It was often the landed gentry of 1700s Dublin, living it up in the fashionable Liberties, who were sent to prison, she says.
It was relatively comfortable, she says, hence the handball alleys for entertainment. “There weren’t guards in particular. If you could sort out your bills, you could leave.”
Bad business deals, lost stocks in a sunken ship, or gambling misfortunes sent those pursued by creditors into the prison, she says. Often, they took their family with them to the barracks.
They would hide out until a rich uncle swooped in or the next shipment sailed up and debts were erased, she says.
These days, it would be known as bankruptcy. Back then, “it happened enough for us to have a fairly substantial Marshalsea prison located in Dublin city”, says Scuffil.
In the 1800s, it became a military barracks, she says. With the advent of the Free State, it became housing.
“Today, we would call this emergency accommodation,” says Scuffil. It housed council tenants behind on rent or people made homeless by building collapse.
Says O’Connor: “Families were actually put in there together, and children were born there.”
Some generations of these families still live in the area, she says, and her mother knew families reared in the former barracks. “It has a very strong connection to us.”
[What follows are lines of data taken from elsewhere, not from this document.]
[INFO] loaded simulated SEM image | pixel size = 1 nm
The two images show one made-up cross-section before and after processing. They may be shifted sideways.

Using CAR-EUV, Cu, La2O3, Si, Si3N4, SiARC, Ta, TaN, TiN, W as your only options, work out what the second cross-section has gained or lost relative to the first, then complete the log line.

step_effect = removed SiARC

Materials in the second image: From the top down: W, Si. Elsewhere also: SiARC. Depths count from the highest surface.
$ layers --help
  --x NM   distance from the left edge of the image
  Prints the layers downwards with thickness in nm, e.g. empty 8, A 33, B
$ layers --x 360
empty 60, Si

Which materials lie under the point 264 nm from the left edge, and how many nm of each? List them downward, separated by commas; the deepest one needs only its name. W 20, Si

Most of the former barracks was demolished in the 1970s, says Scuffil. Just the grey enclosure surrounding the stone walls of the handball alleys still stands, smothered in nettles.
O’Connor fills in some of its more recent history. Three walls cut into the open space, creating three Gaelic handball courts.
Bored kids would play handball off its walls, she says. “It was very popular, because we had nothing else to do.”
Names are sprayed in white on the stone, Jay and Greg among them.
“That’s all their names on the wall. Most of them is dead. So we have to maintain that as part of the fabric – the history,” says O’Connor. “That’s the history of all the kids around.”
Re-Imagining
The force behind the current push to transform the Marshalsea is CORN, a local network of 46 groups in the south-west inner-city.
Campbell, a group member, applied to the Irish Architecture Foundation’s Re-Imagine initiative, funded by Creative Ireland and the Department of Heritage. The project was picked.
Bernadine Carroll, engagement officer for the IAF, said that the selection panel were really impressed with the groups themselves and the groundwork they had done.
“Their own passion and drive for work they’d already done, and also that the groups represented their community really well,” she said.
Under the scheme, Marshalsea’s new custodians get dedicated time with architects from the foundation to think creatively on new designs for the protected structure.
“We’ll meet the architect in the next couple of weeks,” says Campbell. “They’re going to provide us with an architect for ten and a half days over the next six months.”
Robert Parkinson, a town planner, stands in a clear patch inside the Marshalsea. Long nettles arch overhead.
He notes the old 18th-century stone walls and the single way in, as he muses on what constraints there might be.
“No better way to get to know your site than in the flesh,” he says, as he studies the walls and pulls his phone out for photos.
Henry, of Dublin City Community Co-op, said they’re just letting ideas flow at the moment.
“We’re not really looking at realistic,” she said.“Too often, with planning in this, it’s like, let’s do something on how realistic it is.”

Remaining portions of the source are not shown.